How is PPA implementation analysis performed?
To perform PPA analysis on a piece of IP, the IP needs to be ready for a semiconductor fabrication plant, also called a fab or a foundry, can realize the design. For the team running a PPA analysis, this involves making decisions as though the IP was going to be manufactured and recording the decisions to provide context to the analysis. To interpret PPA analysis data effectively, you must understand the context in which the analysis was performed.
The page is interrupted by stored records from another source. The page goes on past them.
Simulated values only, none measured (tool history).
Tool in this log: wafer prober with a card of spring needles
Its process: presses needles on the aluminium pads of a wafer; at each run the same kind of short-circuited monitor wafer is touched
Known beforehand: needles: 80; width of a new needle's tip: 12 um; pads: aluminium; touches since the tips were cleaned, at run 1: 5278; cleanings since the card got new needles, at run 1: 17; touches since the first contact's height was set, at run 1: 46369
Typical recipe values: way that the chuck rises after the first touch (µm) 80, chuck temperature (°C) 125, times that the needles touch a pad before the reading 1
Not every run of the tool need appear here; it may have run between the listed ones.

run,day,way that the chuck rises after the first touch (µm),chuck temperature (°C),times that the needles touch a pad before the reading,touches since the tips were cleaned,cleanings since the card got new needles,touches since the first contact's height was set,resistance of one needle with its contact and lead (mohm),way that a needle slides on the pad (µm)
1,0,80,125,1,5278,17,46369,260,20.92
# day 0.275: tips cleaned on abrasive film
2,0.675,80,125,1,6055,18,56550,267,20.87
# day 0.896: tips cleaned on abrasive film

To simplify things, we are going to refer to the IP as a processor for the rest of this section and explore the steps that are taken to get to the realization point. Processors are defined at the Register Transfer Level (RTL). RTL is a design abstraction and usually written in either the Verilog or VHDL hardware description languages. Before PPA analysis can be performed, this abstraction is taken to the point at which it can be physically made in a fab. In other words, a complete trial physical implementation is required for the processor.
From RTL to fab process ready
Configuring the processor to a specification
Decisions are made about which processor options to include and what the sizes of the caches will be. The design decisions taken here will have a noticeable effect on the area that the final design takes up, and the level of performance that the final design can attain.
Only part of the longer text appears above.